Lucens best way to do “starts-with” queries

2019-05-10 12:55发布

问题:

I want to be able to do the following types of queries:

The data to index consists of (let's say), music videos where only the title is interesting. I simply want to index these and then create queries for them such that, whatever word or words the user used in the query, the documents containing those words, in that order, at the beginning of the tile will be returned first, followed (in no particular order) by documents containing at least one of the searched words in any position of the title. Also all this should be case insensitive.

Example:

For documents:

  • Video1Title = Sea is blue
  • Video2Title = Wild sea
  • Video3Title = Wild sea Whatever
  • Video4Title = Seaside Whatever

If I search "sea" I want to get

  • "Video1Title = Sea is blue"

first followed by all the other documents that contain "sea" in title, but not at the beginning.

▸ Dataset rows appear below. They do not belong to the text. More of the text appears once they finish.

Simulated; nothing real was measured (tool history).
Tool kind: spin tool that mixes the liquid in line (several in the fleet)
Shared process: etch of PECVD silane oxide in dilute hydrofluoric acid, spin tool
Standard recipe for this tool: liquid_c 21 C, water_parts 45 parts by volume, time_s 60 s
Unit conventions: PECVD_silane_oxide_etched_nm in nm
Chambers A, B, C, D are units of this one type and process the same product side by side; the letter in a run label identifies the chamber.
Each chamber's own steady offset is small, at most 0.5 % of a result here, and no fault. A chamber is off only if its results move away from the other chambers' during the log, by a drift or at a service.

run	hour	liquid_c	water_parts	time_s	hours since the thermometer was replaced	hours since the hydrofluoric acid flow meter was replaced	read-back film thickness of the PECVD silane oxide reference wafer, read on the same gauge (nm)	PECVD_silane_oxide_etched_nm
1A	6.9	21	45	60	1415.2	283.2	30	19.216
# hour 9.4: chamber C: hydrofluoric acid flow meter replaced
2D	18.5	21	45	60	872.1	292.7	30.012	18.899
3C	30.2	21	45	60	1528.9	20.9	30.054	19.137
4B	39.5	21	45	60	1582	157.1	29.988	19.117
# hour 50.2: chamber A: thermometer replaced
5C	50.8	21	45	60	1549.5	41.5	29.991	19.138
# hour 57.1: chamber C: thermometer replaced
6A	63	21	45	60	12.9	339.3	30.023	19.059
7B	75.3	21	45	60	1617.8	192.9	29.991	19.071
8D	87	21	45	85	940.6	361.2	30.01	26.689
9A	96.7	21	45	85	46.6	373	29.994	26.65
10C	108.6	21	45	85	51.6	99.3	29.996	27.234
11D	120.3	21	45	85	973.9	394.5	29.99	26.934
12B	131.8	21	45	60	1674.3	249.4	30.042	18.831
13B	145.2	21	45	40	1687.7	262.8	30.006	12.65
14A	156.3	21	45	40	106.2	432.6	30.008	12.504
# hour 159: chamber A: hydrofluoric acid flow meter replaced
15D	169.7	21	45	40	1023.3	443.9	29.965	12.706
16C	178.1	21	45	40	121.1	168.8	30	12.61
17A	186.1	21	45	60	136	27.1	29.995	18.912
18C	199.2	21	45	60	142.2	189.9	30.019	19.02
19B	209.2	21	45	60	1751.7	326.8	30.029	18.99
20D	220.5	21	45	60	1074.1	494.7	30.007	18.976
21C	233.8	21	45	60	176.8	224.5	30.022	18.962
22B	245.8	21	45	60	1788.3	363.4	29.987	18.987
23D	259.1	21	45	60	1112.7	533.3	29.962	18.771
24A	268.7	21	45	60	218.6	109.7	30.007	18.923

If I search "Wild sea" I want to get

  • Video2Title = Wild sea
  • Video3Title = Wild sea Whatever

first followed by all the other documents that have "Wild" or "Sea" in their title but don't have "Wild Sea" as title prefix.

If I search "Seasi" I don't wanna get anything (I don't care for Keyword Tokenization and prefix queries).

Now AFAIKS, there's no actual way to tell Lucene "find me documents where word1 and word2 and etc. are in positions 1 and 2 and 3 and etc."

There are "workarounds" to simulate that behaviour:

  • Index the field twice. In field1 you have the words tokenized (using perhaps StandardAnalyzer) and in field2 you have them all clumped up into one element (using KeywordAnalyzer). Then if you search something like :

    +(field1:word1 word2 word3) (field2:"word1 word2 word3*")

effectively telling Lucene "Documents must contain word1 or word2 or word3 in the title, and furthermore those that match "title starts with >word1 word2 word3<" are better (get higher score).

  • Add a "lucene_start_token" to the beginning of the field when indexing them such that Video2Title = Wild sea is indexed as "title:lucene_start_token Wild sea" and so on for the rest

Then do a query such that:

+(title:sea) (title:"lucene_start_token sea")

and having Lucene return all documents which contain my search word(s) in the title and also give a better score on those who matched "lucene_start_token+search words"

My question is then, are there indeed better ways to do this (maybe using PhraseQuery and Term position)? If not, which of the above is better perfromance-wise?

回答1:

You can use Lucene Payloads for that. You can give custom boost for every term of the field value.

So, when you index your titles you can start using a boost factor of 3 (for example):

title: wild|3.0 creatures|2.5 blue|2.0 sea|1.5

title: sea|3.0 creatures|2.5

Indexing this way you are boosting nearest terms to the start of title.

The main problem using this approach is you have to tokenize by yourself and add all this boost information "manually" as the Analyzer needs the text structured that way (term1|1.1 term2|3.0 term3).



回答2:

What you could do is index the title and each token separately, e.g. text wild deep blue endless sea would be indexed like:

title: wild deep blue endless sea
t1: wild
t2: deep
t3: blue
t4: endless
t5: sea

Then if someone queries "wild deep", the query would be rewritten into

title:"wild deep" OR (t1:wild AND t2:deep)

This way you will always find all matching documents (if they match title) but matching t1..tN tokens will score the relevant documents higher.